Is It A Little Too Early? Hyderabad Children Join Global School Strikes Against Climate Change

Swati Kamal

Mar 18, 2019, 01:11 PM | Updated 01:11 PM IST

Schoolchildren in Hyderabad at the protest
Schoolchildren in Hyderabad at the protest
  • The global school movement raises questions as to whether children are old enough to ‘judge’ serious issues like climate change, and if their enthusiasm is simply to do with the ‘spotlight’ they are receiving.
  • What, at least, Indian children need is good role models.
  • “We want to make sure Hyderabad is on the global map,” Kajal Maheshwari told us in a tense and almost breathless voice. Maheshwari was rushing around to obtain police permission for an event that her citizens’ group wanted to organise on the 15 March as part of a global movement against climate change. Luckily for them, the Police Commissioner was cooperative, and by the evening of 12 March, the group `Citizens for Hyderabad’ was able to announce on social media their participation in the global movement.

    The movement being referred to is the March 15 'protest against climate change inaction', with over one lakh children from hundreds of cities across the world in attendance. The number of students and cities/towns involved in the event made this the largest protest of its kind in the world.

    The inspiration behind the school strikes is Greta Thunberg, a 15-year-old Swedish schoolgirl, founder of Fridays For The Future movement, who has been protesting every single Friday against government inaction over climate change . Greta has famously said, “We are not doing this for fun, but because we don’t have a choice”. She adds, “Our adults have failed us and we now need to take things in our own hands.”

    In India, students from the National Capital Region and Hyderabad had joined the protest. The Hyderabad organisers were estimating around 1,000 children to participate in the event at the KBR (Kasu Brahmananda Reddy) National Park main gate. The slogans raised by the Hyderabad protestors read, Political will in India is more inclined towards funding projects for elections rather than long-term sustainability. This has to change.” Others said, “The future of our planet is looking really bleak, and all the politicians are asleep. We have to wake them up, and I think thousands of kids on the street will do just that.”

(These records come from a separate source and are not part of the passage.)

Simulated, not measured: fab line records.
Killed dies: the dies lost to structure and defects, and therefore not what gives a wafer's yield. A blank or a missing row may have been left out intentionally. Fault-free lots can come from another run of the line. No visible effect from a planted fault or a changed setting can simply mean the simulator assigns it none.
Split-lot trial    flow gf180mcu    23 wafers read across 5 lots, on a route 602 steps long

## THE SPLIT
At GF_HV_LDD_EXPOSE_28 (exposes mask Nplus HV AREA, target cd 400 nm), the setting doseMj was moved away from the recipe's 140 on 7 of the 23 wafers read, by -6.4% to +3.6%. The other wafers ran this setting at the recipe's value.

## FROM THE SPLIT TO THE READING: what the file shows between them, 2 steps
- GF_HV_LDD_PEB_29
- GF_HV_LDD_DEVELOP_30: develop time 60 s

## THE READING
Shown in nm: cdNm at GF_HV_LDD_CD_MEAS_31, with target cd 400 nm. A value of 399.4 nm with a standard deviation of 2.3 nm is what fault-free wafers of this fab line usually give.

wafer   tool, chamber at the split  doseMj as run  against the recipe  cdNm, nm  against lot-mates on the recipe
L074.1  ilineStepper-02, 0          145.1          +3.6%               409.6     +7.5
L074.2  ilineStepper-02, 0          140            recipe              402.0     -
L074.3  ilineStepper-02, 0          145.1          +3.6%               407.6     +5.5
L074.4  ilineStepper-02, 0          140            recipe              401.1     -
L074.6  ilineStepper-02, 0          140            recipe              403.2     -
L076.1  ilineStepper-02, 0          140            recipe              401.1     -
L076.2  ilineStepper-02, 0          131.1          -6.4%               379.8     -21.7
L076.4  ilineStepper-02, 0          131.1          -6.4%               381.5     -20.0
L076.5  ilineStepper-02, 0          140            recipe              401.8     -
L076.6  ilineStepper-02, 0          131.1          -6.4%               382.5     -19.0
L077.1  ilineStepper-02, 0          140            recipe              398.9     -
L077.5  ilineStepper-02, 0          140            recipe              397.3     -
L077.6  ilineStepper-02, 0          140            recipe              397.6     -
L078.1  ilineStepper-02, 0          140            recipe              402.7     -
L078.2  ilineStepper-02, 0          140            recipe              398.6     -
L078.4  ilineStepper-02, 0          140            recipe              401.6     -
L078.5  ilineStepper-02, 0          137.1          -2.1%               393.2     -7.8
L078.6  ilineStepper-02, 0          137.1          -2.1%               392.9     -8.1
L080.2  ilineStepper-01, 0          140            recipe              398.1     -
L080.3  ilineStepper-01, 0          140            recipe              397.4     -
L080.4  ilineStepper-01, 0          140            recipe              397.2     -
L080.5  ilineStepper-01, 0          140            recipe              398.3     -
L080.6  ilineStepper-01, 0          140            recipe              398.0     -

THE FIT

    With police permission for the protest having been obtained on the afternoon of 13 March, Hyderabad did get ‘included’ in the global map. `Citizens for Hyderabad’ were thrilled and “proud to be officially with the youth of the world against climate change”.

    Concerns Of Hyderabadis

    This event was useful for Hyderabad citizens to voice their concerns regarding the lopsided and reckless development of the city, as Arpit Sharma, a Teach-for-India Fellow at an underprivileged school put it. Sharma is part of the citizens’ group and his school is in the vicinity of KBR, where the strike took place.

    Citizen activist groups have been livid about the proposed flyovers planned around this National Park as part of the SRDP (strategic road development plan). The SRDP of the Telangana government has six flyovers planned around the 390-acre park. The issue here is that the construction of the flyover will require felling of around 1,394 trees.

    There have been “Save KBR” protests from time to time to “protect Hyderabad’s largest lung space” which is in the heart of the city. The state government had, for the facilitation of the SRDP, decided to revise the Eco-sensitive Zone (ESZ) status to between 3 metres and 29.8 metres, from the current 25-35 metres. Following protests by environmentalists, the project was stalled and the issue put up before the National Green Tribunal, which gave the go-ahead after providing directions for the demarcation of the ESZ.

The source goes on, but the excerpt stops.